U.S. Sen. Martin Heinrich, a Democrat, made the announcement while visiting the state as part of a multi-day tour that also included looking at the potential for more outdoor recreation elsewhere as New Mexico and other western states promote their wide open spaces in hopes of attracting more tourists and more money.
White Sands already brings in about a half-million visitors each year, and Heinrich said designating the area as a national park has been something that community leaders and local elected officials have been pursuing for years.
“Everyone who visits White Sands marvels at its remarkable geology, spectacular scenery and outstanding recreation experiences,” he said in a statement. “And the broad regional support we’ve received for what could be our state’s second national park demonstrates the endless opportunities this designation would offer to communities and local businesses across southern New Mexico.”
With national park status, supporters hope the destination would get more recognition. Entrance fees and access would remain the same.
A study released Friday by the nonprofit research group Headwaters Economics found re-designation of White Sands could result in more than $6 million in new spending and dozens of additional jobs.
The group looked at eight re-designated national parks in California, Colorado, Arizona, and Utah and found visits increased on average by about 20 percent within five years. The parks also had more overnight visits and spending per visitor than monuments.
The study also suggests that the uptick in visitation at national parks following the recession will persist as long as the national economy continues to grow.
White Sands was established as a monument in 1933 by President Herbert Hoover to preserve the dunes and additional features of scenic, scientific and educational interest.
Supporters have said the monument contains a more diverse set of archaeological and scientific resources that were first known, including the recent discovery of Ice Age fossilized footprints and sloth tracks.
The monument has the largest collection of fossilized tracks in gypsum in the world, from saber-toothed cats and wooly mammoths to ancient camels.
Thousands of hearth sites where early inhabitants built campfires also have been preserved in the dunes in ways not found elsewhere, and scientists are finding new species and subspecies of insects and reptiles that have adapted to the unique conditions.
White Sands is bordered by a military missile range. The legislation would clear the way for a land trade with the U.S. Army that has been in the works since the 1970s.

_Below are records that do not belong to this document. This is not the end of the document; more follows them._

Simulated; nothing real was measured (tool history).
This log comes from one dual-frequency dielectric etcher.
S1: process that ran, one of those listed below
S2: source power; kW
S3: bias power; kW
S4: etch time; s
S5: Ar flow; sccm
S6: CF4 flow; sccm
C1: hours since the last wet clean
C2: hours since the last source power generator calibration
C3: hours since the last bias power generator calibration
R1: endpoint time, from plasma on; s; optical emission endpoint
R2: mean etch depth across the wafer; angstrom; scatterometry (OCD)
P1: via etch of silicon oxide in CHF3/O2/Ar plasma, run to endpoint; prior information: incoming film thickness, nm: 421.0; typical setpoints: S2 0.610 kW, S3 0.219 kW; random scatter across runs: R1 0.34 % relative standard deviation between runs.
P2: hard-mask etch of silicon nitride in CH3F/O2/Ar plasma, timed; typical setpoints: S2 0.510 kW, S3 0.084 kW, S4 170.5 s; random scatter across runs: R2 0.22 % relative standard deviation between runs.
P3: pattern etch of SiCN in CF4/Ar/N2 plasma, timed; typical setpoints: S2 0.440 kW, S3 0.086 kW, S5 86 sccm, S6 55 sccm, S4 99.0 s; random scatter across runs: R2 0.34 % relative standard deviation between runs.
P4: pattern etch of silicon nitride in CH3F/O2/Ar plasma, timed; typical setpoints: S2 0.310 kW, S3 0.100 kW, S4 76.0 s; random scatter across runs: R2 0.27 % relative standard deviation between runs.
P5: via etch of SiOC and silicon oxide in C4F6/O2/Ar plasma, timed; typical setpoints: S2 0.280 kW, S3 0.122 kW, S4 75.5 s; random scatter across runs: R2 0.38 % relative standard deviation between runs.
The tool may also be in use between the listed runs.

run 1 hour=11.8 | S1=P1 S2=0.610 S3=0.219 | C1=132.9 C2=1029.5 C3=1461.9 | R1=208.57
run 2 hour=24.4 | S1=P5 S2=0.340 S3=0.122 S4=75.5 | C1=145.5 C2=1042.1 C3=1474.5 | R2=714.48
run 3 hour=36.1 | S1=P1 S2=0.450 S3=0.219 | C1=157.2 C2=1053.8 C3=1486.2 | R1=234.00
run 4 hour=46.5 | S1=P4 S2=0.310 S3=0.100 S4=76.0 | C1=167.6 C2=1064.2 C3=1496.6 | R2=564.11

An additional 9 square miles (23 square kilometers) would be transferred to White Sands and park officials would take over management of another area currently within the monument’s boundary. Nearly 6 square miles (15 square kilometers) would be transferred to the Army.
Situated in the Tularosa Basin, the monument currently spans 224 square miles (360 square kilometers) with the dune field stretching across parts of the monument and the missile range.
Under the proposal, existing agreements would remain in place between the military and the National Park Service to protect the use of airspace and testing grounds for the missile range, nearby Holloman Air Force Base and Fort Bliss.